California oil plants get cracking for big switch to heavy crude

From the highway, the Shell Oil refinery here looks like any other tangle of pipes that process crude oil into gasoline. What makes this refinery different is that the oil running through it before being refined is thick enough to pave streets.

This oil, known as ''heavy crude,'' is making a significant change in the California oil business. The companies are spending billions to modify their refineries, and engineers are designing new drilling and recovery techniques to get the heavy stuff out of the ground.

Today, when oil companies bury their drills in California terra firma, the fourth-largest oil producing state in the United States, the odds are good that if they find oil, it will be a ''heavy crude.''

The American Petroleum Institute (API) classifies crude oil on a scale of zero to 100 according to a variety of factors, including the relationship of the mass of the oil to water. An oil that is rated at 10 to 20 degrees' API gravity is considered a heavy oil. By way of comparison, oil from Alaska's North Slope is 28 to 29 degrees, and oil from Saudi Arabia is typically 33.4 degrees. Generally the lighter the crude - that is, the higher the API rating - the easier it is to refine, particularly into gasoline. Heavy crudes are typically refined into residual oil, which is used to power freighters as ''bunker oil,'' or to burn in power plants.

The giant new discovery off Point Arguello is a heavy crude oil. Standard Oil of California, which is involved in this offshore discovery, expects to begin pumping this oil by 1986, and a spokesman says that ''several hundred thousand'' barrels a day could be pumped from the field in the next two decades. This heavy oil is replacing lighter imported crude oil, from the Middle East. And oil companies expect that the new heavy crudes will also ''back out,'' or gradually replace, oil from Alaska's North Slope.

According to Walter Mead, a professor at the University of California, Santa Barbara, California's heavy crudes will account for about 11 percent of all US production by 1990. Already, he estimates that California heavy crude represents 7.5 percent. According to the US Geological Survey, the US has 4.9 billion barrels of heavy crude oil and the world has 55 billion barrels of it.

In fact, Mr. Mead believes these new discoveries ''raise more problems for the West Coast oil glut.'' With the oil companies already tankering Alaskan oil to Gulf Coast refineries at an additional cost to the consumer of $4 a barrel, he says, ''it forces Congress to reconsider the ban on the export of Alaskan oil.'' With more California heavy crudes coming on stream by 1986, even more Alaskan oil will end up in Gulf Coast refineries.

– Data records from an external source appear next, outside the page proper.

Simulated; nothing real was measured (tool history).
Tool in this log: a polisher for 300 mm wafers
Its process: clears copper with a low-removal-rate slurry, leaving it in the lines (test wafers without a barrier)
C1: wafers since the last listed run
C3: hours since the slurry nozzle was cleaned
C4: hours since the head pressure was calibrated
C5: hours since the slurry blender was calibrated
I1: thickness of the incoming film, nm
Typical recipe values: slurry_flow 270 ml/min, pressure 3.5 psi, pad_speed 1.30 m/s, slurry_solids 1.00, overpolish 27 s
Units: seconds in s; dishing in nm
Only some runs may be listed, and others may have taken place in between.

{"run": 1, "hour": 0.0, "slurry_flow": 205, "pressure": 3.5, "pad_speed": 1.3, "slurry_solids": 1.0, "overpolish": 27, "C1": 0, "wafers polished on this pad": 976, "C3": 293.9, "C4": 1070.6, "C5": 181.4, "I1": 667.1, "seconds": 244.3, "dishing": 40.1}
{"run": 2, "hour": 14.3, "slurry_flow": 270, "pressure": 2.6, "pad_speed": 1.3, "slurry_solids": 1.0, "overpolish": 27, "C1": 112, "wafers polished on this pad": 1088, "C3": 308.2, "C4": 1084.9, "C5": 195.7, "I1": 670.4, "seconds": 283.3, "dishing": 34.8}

These large reserves of heavy crudes have major financial implications for the energy business. Additional pollution control equipment has to be added to refineries to eliminate the sulfur dioxide emissions, and large invesments in new methods of ''cracking the oil'' must be made.

This is apparent at the Shell refinery here, where Thomas E. Innocenzi, manager of the complex, is fine-tuning the pipes. Shell has spent $800 million to permit this refinery and one in Martinez, in northern California, to operate with heavy crudes, produced by Shell at its Kernridge and Beta oil fields. Kernridge, which is onshore in Kern County, produces 84,000 barrels a day, and Beta, which is off Long Beach, produces 25,000 barrels a day.

The investment by Shell primarily entailed revamping its catalytic cracker. When oil is refined, it is ''cooked.'' The lighter parts of the oil float to the top of the cooker, while the heavier ones stay at the bottom. To crack the heavy oil molecules, a catalyst, such as a fine-grained sand, is forced through the oil at high speed. This breaks up the molecules into smaller, more manageable units. The Shell investment permits the catalytic cracker to operate at a higher temperature.

This higher temperature lowers the sulfur dioxide emissions and permits the company to turn out a more desirable product, such as jet fuel and gasoline. In fact, 60 percent of the heavy oil becomes salable gasoline. The rest powers the refinery, is made into components for other gasoline products, or becomes fuel oil. In Martinez, Shell added a ''flexicoker,'' which converts the blackest, stickiest part of the barrel into a useful product.

Producing the oil has likewise required huge investments. At its Kernridge facility, Shell has developed methods of ''steaming'' the oil out of the ground. For every three barrels of oil produced, however, it takes one barrel to generate the steam to get the molasses-like material to flow. Still, Shell has steadily increased production, from 40,000 barrels a day to 84,000 barrels a day in four years.

Shell is not alone in modifying its refineries. Chevron, a unit of Standard Oil of California, has upgraded its giant Richmond and El Segundo refineries so they can also take the heavier crudes. Unfortunately, a spokesman notes, the oil that will come from Point Arguello is not only heavy, it is of low quality, loaded with impurities that will require additional refining. Because of these impurities, he says, ''we will need the flexibility of marine transport,'' to move the oil to different refineries geared toward processing specific batches of oil.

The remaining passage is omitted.